Monday, February 6 | 9:45 – 11:45 am
Workshops are two hour in-depth sessions offering 2 PDH. Workshops are available at no cost to all full registrants and registrants with a One Day – Monday registration.
Geosynthetic Reinforced Embankments on Soft Foundations
Bob Holtz, PhD, PE, D.GE, Dist. M. ASCE, University of Washington
The design and construction of embankments on very soft foundations is one of most challenging geotechnical problems. Without some type of foundation soil improvement, failures are common especially on very soft sites. Soil reinforcement with geosynthetics is often the only economical solution, and some projects could not be constructed without geosynthetics. The lecture begins with a brief overview of conventional treatments for soft ground construction. Early case histories, mostly failures, are described that provided valuable lessons and concepts that we use today for design and construction. Analysis and design procedures are then outlined, along with the selection of the required properties for the geosynthetics and embankment soils. Sample specifications, cost considerations, as well as inspection and instrumentation are also described. Because proper construction is so critically important for success of these projects, a detailed discussion of construction procedures completes the course. Detailed lecture notes and copies of the course slides will be available.

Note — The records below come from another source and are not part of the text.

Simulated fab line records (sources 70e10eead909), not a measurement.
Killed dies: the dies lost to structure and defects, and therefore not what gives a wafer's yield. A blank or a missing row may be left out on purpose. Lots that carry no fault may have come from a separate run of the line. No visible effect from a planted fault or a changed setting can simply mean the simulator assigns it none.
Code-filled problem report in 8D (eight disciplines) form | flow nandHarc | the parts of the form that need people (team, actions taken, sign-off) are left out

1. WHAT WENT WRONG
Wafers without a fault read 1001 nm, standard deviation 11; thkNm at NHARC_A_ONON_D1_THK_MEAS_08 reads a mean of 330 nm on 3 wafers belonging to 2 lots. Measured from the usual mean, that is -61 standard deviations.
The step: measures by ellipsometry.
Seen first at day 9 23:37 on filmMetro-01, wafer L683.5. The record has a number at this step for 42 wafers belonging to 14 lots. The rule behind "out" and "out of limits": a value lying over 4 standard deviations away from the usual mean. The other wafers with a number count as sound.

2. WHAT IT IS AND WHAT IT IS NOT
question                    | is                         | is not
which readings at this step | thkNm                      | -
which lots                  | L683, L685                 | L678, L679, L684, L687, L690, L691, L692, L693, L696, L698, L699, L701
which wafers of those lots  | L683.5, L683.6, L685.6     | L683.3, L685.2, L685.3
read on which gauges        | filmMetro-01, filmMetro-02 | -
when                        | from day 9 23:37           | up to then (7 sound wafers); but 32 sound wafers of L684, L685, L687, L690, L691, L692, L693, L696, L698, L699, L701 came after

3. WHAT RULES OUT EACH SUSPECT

Geosynthetic Stabilization of Granular Layers in Paved Roads
Erol Tutumluer, PhD, University of Illinois at Urbana-Champaign, Jorge Zornberg, PhD, PE, The University of Texas at Austin
Geosynthetic stabilization is often associated with a paved road when an aggregate base/subbase is constructed over a subgrade having CBR ranging from 3 to 8 (FHWA, 2008). The main benefits of unbound aggregate layer stabilization include (1) decreasing time-dependent rutting by providing an increased modulus of unbound aggregates at the time of construction and added confinement from compaction-induced geosynthetic tension and (2) minimizing degradation of the modulus of unbound aggregates over time by proper control of lateral displacements in unbound aggregates and maintaining initial confinement of unbound aggregates. The identified mechanism is the development of lateral restraint through tension and shear transfer to minimize the lateral displacement of unbound aggregates. Both friction and interlocking between aggregates and geosynthetics contribute to the base stabilization. Modern design procedures are needed for establishing more common use of geosynthetics for base stabilization within the framework of a mechanistic-empirical pavement design approach. This workshop is intended to present, review an discuss the latest developments in the quantification of aggregate layer stiffness characteristics of the geosynthetic-aggregate geocomposite, aka, the mechanically stabilized layer. Through presentations and discussion, a path to development of modern design procedures will be presented.
Learn The Concept of The Dewatering Tube System Through Experience
Ike Chen and Zoe Lin, ACE Geosynthetics, Marco A. Sánchez, Commercial Director, ML Ingenieria; Seva Iwinski Bray and Eddie Snell, Applied Polymer Systems; Carlos Moreno, Pavco Wavin Geosynthetics (Columbia)
Geotextile tube is proven to be a cost-effective solution for some hydraulic and civil engineering applications. In addition to this, geotextile tube is also recognized as a good approach for some dewatering needs. And there are many factors that can affect the dewatering performance of a geotextile tube; besides the characteristics of slurry, the selection of geotextile, and the selection of polymer and its dosing ratio are also key factors. This workshop will focus on understanding how the selection of geotextile and polymer’s dosing ratio affect the dewatering performance of geotextile tube by practical experiment.This is a hands-on dewatering workshop.
30 Years of Lessons Learned on Geomembrane Installation Quality
Glen W Toepfer, CQA Solutions, Ltd.
Geomembranes are a vital and primary barrier to prevent of environmental contamination. Given the critical role of geosynthetics in environmental containment systems, correctly executing field construction is imperative to successful projects. So where do you go to learn correct construction processes, quality control, quality assurance and common pitfalls? The answer for most is you don’t. As a word of mouth trade there has been a significant lack of formalization of field processes.
This workshop is here to share lessons learned from over 30-years of field CQA throughout the United States. We will share lessons learned from all project phases – from conception through operations, as each phase is critical to long-term performance of the geomembrane barrier. Issues that should have been caught are often missed or overlooked, leading to potential catastrophic long-term impacts on the ability of a geomembrane to meet its designed/required containment objectives. Lack of knowledge is a key reason things get missed during construction.
Attendees will examine physical samples from the field, view numerous photographs and/or video while given a detailed discussion of key visual indicators, consequences, preventative measures, and proper resolution of issues. Discussions will also include proven best practices that are often overlooked or not used.
Topics will include: tips for identifying potentially suspect/inferior materials before shipment to site; discussion of common and not so common pitfalls in geomembrane containment system installations which compromise quality objectives; and the often-misunderstood limitations of new/developing technologies.
Two hours may not make you an expert of Geosynthetics but it can revolutionize how your field construction is executed to ensure better projects and a better environment.